Wright has cleverly used this poem as an allegory. On the surface, one would say that the poem is about anxious children all wanting to win their races, with some children losing and others winning. However, the poem goes much further than that. What Wright wants the reader to understand is that the sports day is actually a training ground for the world, where the children learn to grow from their parents and take on the hard ways of the world.
The races and ball games in which the children participate represent their individual life-courses. To explain this, there is a rich development of symbolism all throughout the poem. The poem begins with the field, which symbolizes the start of life, when a baby is born. “Naked all night the field/ breathed its dew until the great gold ball of day! sprang up from the dark hill.” The great gold ball of day, the sun, is like a ball itself, which flows with the theme of athletic competition.
In the second stanza, “… the children comel the field and they are met/ their day is measured and marked…” describes how these ‘babies’ meet with life. This metaphor of their day being measured and marked shows how at this stage, life is set out by the children’s parents. This is an excellent representation that the reader can relate to as it describes the general life pattern that the average child (as the reader was at one stage also a child) goes through.
The significance of the symbolism is strongly spelt out in the fifth stanza and also adds to Wright’s deep meaning of the poem. The “starter’s gun” is the beginning of the children’s individual journeys, the “lane” is the road – the way they decide to take and follow, and the contrast in “the ball dropped and held” shows how some will succeed and gain along the way, and others will lose. The field changes from being an empty piece of earth to being a measured field and at the end, when it’s empty again, it goes back to being just a piece of earth, symbolizing the end of the child’s life journey. The large amount of symbolism used in this poem gives it a distinctive quality and distinguishes it from other poems, as to find a poem with so much symbolism and hidden meanings is not very common.
Sports Field, unlike a lot of Judith Wright’s poetry, does not involve Wright’s concern and commitment to the environment and towards Aboriginal people, but discusses the character of human nature. Her concern about the general nature of humans was triggered when she attended a school sports day. Watching the competition progress moved and interested her to write this poem. Wright uses Sports Field as a way of finding meaning in the world and wants the reader to learn to understand life and how it works. She did this by finding the right words, rhythms, rhymes and sentences. The closely patterned rhyme in the regular four line stanzas suits the theme of ‘orderly competition that is played upon throughout the entire poem. This structure helps the reader to identify and ‘feel’ the systematic competition that he/she is reading about. Wright manages to keep this orderly structure by frequently enjambing sentences and allowing them to run onto the next stanza. An example of this is “…runners and watchers/
pick up their pride and pain”. Also present in this line and in other parts of the poem is the use of alliteration. “pick… pride…pain” contrasts the idea that some people succeed in life whereas others fail and lose. This idea of pride and pain is also mentioned in stanza six, with the emphasis that winners in life achieve and gain their goal, and therefore stand proud, whereas those that do not succeed – the losers, suffer the pain of being failures. Contrast is used in stanza three in the second line to continue this emphasis on the theme of winning and losing in life, “…and built to win or lose”. This shows how the children are molded to take on the thinking that life is all about success and failure. This line also contains assonance in the words “built” and “win”. Wright has purposely excluded the word “lose” from this assonance because she wants to connect “built” and “win” to show that the children are molded to win, and not to lose. I believe the ultimate meaning the message that Wright wants to get across to the reader is that life is precious, and therefore, people try to get the best future for themselves.

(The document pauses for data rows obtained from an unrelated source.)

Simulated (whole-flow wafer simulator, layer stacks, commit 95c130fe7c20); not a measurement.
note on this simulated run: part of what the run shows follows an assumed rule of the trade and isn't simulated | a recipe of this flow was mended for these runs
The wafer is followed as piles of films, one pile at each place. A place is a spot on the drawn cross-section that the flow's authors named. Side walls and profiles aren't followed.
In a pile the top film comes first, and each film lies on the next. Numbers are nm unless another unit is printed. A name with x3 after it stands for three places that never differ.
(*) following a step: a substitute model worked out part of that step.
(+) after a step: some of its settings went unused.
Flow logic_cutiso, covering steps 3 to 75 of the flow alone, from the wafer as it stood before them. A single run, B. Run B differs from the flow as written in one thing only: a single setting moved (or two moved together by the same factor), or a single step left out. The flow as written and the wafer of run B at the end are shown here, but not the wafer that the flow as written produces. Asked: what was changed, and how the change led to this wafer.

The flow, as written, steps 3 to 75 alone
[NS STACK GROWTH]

Life is a competition, and although you may stand side by side with your peers and begin on the same road, you are in due course, running the race only for yourself and for your own gain. The first two lines in the last stanza shows Wright’s criticisms of this mentality. These lines are talking about how the concept of competition – winning and losing, otherwise known as pride and pain, is secured into a child’s thinking and taken into consideration when planning for the future. Wright, as the reader is able to understand from the text, indirectly criticizes this way of thinking because the results of competition have a psychological affect on growing children. The innocence of children and their original mentality is interfered with; giving the children the attitude that winning is everything and life is all about competition. The children’s innocence is being taken away by ‘experienced’ adults – the “watchers”, who look on in vain as proud parents once their child has achieved their goal. The poem ends with night coming once again over the field which Wright has included to show the cycle of life. The field – the earth, was here before us and will go on when the human race comes to an end. Once the child has ended his/her life journey, although they fade away, the field, the start of life, is still there.
I think Wright has intentionally incorporated this into her poem to follow the Bible concept of “do not store up for yourselves treasures on earth, where moth and rust destroy, and where thieves break in and steal”. Wright is trying to get the message across that aiming for success and achievement it if one is fortunate, is temporary and should not be one’s main goal in life. We humans have a set life span and will eventually go out of this world, but the world will stay and so we should focus more on what we can do to help the world, not think of just our own benefit and gain.
Judith Wright has taken an event she personally experienced and turned it into a logical poem, and in the process, has tried to find more meaning in the world. Her criticism of human nature is understandable and her message is one that although many agree with, not many would be willing to take action for, and this is due to man’s natural ambition and sinful nature. She has mainly used the devices of symbolism and metaphor to give us a deeper understanding of the poem and to explain her perspective and standing on the topic of competition’ and ‘life’. I really enjoyed this poem because it made me think about my priorities in life, and the purpose that God has for me in this temporary world.